This book isn't a language definition for Scheme, or a manual for using
any particular Scheme implementation. There is a free language definition
document for Scheme, easily available via the internet, called the Revised
Scheme Report. (There's also an IEEE standard.) I recommend getting the
Scheme report and printing it out, or browsing the html version with
a web browser.
It's not very big, because Scheme is a pretty small language. I also
recommend having a look at the documentation for the particular implementation
of Scheme you're using.
On the other hand, this book may serve as a passable approximation of a language manual most of the time. (It may work better for this purpose once it's fleshed out more and I've devised more online indexing.) It describes all of the important features of standard Scheme, clearly enough that you can use them for most purposes. This is possible because Scheme is very clean and "orthogonal"---most of its features don't interact in surprising ways, so if you understand Scheme, and do the "Scheme-ish" thing, Scheme will generally do what you expect.

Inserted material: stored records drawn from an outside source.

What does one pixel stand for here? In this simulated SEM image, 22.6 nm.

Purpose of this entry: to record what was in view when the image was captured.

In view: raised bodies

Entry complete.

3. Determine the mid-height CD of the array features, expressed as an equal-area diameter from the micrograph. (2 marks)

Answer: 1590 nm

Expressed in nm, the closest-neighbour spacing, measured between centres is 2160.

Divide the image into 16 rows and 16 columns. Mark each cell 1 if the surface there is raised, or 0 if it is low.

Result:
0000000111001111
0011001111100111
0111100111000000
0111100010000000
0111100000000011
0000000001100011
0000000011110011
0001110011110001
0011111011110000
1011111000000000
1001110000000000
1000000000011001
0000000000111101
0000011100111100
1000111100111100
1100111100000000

For more information on Scheme, particular Scheme implementations, and
so on, see the FAQ (Frequently Asked Questions) List on the usenet newsgroup
comp.lang.scheme. It's available from the Scheme Repository
via anonymous internet ftp from
ftp.cs.indiana.edu in the
pub/scheme-repository. Or if you're a World Wide Web
user, visit the Scheme repository at
scheme-repository. The Scheme
repository contains several free implementations of Scheme, as well as a
variety of useful programs, libraries, and papers.